John Linvill, professor emeritus of electrical engineering at Stanford and inventor of the Optacon reading device for the blind, died on Feb. 19. He was 91.
Linvill was a revered figure at Stanford as much for his self-effacing and unpretentious style as for his engineering foresight and his commitment to the entrepreneurial spirit. He chaired the Department of Electrical Engineering from 1964 to 1980 and was a seminal figure in the School of Engineering during the 1960s and ’70s heyday that fed well-trained electrical engineers to an eager and growing Silicon Valley.
Born and raised in Missouri, Linvill received a bachelor’s degree in mathematics from William Jewell College in 1941 before enrolling at the Massachusetts Institute of Technology, where he earned his bachelor’s, master’s and doctoral degrees in electrical engineering. After two years as an assistant professor at MIT, Linvill joined Bell Labs, doing research on transistor circuit design problems.
Linvill was content at Bell Labs, but in 1954, Stanford Engineering Dean Fred Terman came calling. Terman had in hand an unexpected gift from Sid Gilfillan, who expressed an interest in bringing someone to Stanford to build a program in the application of transistors. Terman’s search led him to Linvill, who had earned a reputation as a proven and popular teacher while at MIT and an outstanding scholar in research in transistor circuits.
In 1955, Linvill became Stanford’s first appointment in a discipline that helped to shape an industry that in turn shaped the world. While the trajectory of Stanford’s program began with transistor circuit design, it took a dramatic turn in 1956 with the arrival of William Shockley in Palo Alto, the heart what is now Silicon Valley.
A shrewd judge of talent
During Linvill’s career in the Department of Electrical Engineering, he repeatedly exhibited an intuitive understanding of transformative moments in research. He was able to see a breakthrough, to imagine its potential importance and to set in motion the wheels to make sure that Stanford led, always. He was a shrewd judge of his own talents and strengths, and an even shrewder judge of talent in others he wanted to join Stanford to realize the rare opportunity being presented to those with an entrepreneurial bent.
It was this quality that led Linvill to contemplate the sort of academic preparation that would best suit electrical engineering students intent on joining the nascent semiconductor industry. Linvill had to decide whether Stanford students would be better served by a curriculum in traditional circuit design or one that included a strong component of semiconductor device physics and fabrication.
Characteristically, Linvill tested his hypotheses on people of insight. In the fall of 1956 – the year William Shockley shared the Nobel Prize for the invention of the transistor – Linvill realized that he, Terman and Shockley held a similar view: that Silicon Valley would most need electrical engineers skilled in the art of semiconductor device design and fabrication.
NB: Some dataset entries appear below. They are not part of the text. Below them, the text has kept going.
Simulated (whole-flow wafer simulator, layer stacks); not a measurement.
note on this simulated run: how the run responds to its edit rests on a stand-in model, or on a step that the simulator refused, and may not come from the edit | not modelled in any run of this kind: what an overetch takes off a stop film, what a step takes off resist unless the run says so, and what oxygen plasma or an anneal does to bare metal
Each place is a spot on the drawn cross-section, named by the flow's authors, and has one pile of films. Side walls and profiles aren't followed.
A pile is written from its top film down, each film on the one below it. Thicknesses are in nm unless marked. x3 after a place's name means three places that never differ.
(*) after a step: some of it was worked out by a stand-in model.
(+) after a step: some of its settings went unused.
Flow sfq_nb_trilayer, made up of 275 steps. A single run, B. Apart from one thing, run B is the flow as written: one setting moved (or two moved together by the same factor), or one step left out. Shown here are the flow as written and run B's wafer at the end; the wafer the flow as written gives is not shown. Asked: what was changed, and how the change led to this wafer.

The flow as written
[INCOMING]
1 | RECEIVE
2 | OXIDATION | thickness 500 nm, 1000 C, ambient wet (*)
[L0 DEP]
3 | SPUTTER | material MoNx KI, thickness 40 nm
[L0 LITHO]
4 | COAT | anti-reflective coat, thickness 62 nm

Early conversations among the inventors led to a proposal in which Stanford would establish a laboratory where electrical engineering students could research semiconductor devices. But semiconductor fabrication was not yet part of any university curriculum and was, in some circles, considered dangerous for students.
Shockley believed the young professionals in his company were models for a new sort of engineer, and he agreed to provide the training necessary for Stanford to build a device fabrication laboratory. Stanford, in turn, would place a faculty member in Shockley’s firm to learn the technology.
Linvill’s next move was to persuade Jim Gibbons, one of his former PhD students and a future dean of engineering, to accept a 50-50 appointment at Stanford and at Shockley Semiconductor. Linvill’s charge for Gibbons was to set up the lab and help him initiate a research curriculum at Stanford. Lab construction began on Aug. 1, 1957. Just six weeks later, on Sept. 19, Shockley’s model young professionals left his firm en masse to form Fairchild Semiconductor. By then, however, the embryonic Stanford lab was under way, and by March 1958, working with just a student and a technician, Gibbons had succeeded in producing Stanford’s first semiconductor device, a year ahead of schedule.
The first step in Linvill’s vision for solid-state electronics at Stanford was complete. In quick succession he brought on Gerald Pearson, a talented Bell Labs researcher and a co-inventor of the silicon photovoltaic cell, and John Moll, an established expert in the physics of transistor operation and co-inventor of the MOS transistor. Together with Linvill and Gibbons, they created Stanford’s first program in graduate research and education in solid-state devices. Soon, Bill Spicer, Jim Angell and, later, Robert White would enrich Stanford’s faculty. In just a few short years, Linvill had assembled the core of Stanford’s storied Solid State Laboratory, progenitor of several important electrical engineering laboratories at Stanford.
Later, Linvill would entice and mentor integrated circuit pioneers Jim Meindl, founder of Stanford’s Integrated Circuits Laboratory; John Hennessy, founder of MIPS and now president of Stanford; Jim Clark, the founder of Silicon Graphics; and Jim Plummer, current dean of the School of Engineering. Many of these early hires and large numbers of students remained lifelong friends.
Invented device to help blind people read
Linvill reveled in his role of mentor. He was genuinely interested in the success of others, especially entrepreneurial success. Linvill applied his engineering creativity and his entrepreneurial spirit to help his daughter, Candy, who became blind in infancy. Linvill sought a way to help her to directly read printed materials without translation into Braille. His solution, using integrated circuits developed in the labs and with the help of colleagues at Stanford and the Stanford Research Institute, was the Optacon (optical-to-tactile converter). The Optacon was a portable device with a small, hand-held camera that could be moved across any type of printed material to generate images on a fingertip-sized tactile display that were then felt and interpreted by a blind reader.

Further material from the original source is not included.